Unable to call a pointer to function returning a pointer

Question

I'm stuck with a weird problem. I have two files a.c and b.c as follows: b.c:

#include <stdlib.h>

int *foo() {
  int *x;
  x = (int *) malloc(sizeof(int));
  *x = 4;
  return x;
}

I compile b.c to b.so using gcc: $ gcc -o b.so -shared -fpic

a.c:

#include <stdio.h>
#include <dlfcn.h>

int main() {
  void *hdl;
  hdl = dlopen("./b.so", RTLD_LAZY);
  int *((*fn)(void));
  int *x;
  x = (*fn)();
  fn = dlsym(hdl, "foo");
  printf("%d", *x);
}

I compile a.c using gcc:

$ gcc -fpic -ldl a.c

Now when I run it:

$ ./a.out Segmentation fault

Where I'm I going wrong? This works when the function in b.c doesn't return a pointer.
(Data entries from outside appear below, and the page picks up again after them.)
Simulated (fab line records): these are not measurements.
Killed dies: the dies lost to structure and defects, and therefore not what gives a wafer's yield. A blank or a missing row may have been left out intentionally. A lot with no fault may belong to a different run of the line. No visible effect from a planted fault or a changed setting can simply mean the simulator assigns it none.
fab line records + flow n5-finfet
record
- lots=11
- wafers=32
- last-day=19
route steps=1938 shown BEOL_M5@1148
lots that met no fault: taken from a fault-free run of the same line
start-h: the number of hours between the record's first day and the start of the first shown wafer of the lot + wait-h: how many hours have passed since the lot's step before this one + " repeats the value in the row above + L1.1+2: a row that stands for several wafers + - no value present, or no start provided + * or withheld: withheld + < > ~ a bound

And moreover, I tried checking for errors using dlerror(), but it reports none.

Answer 1

By inspection, you are using fn before you have initialized it. It doesn't yet point to foo, it doesn't yet point to anything in particular, and I suspect the resultant behavior is undefined.

Answer 2

These two lines appear to be in the wrong order:

x = (*fn)();
fn = dlsym(hdl, "foo");

Answer 3

You are not finding the symbol and calling the function.

When you do x = (*fn)(); it doesnt make call to the function foo from b.c.

You have to first get the symbol loaded into your function pointer.

  int *x;
  fn = dlsym(hdl, "foo");
  x = fn();
  printf("%d", *x);

The above should work.

EDIT:

Sample program for dlopen,dlsym can be found here with man page info for the same.

Answer 4

Could be just a problem with your example, but in the code you provide, you need to switch the following lines:

 x = (*fn)();
fn = dlsym(hdl, "foo");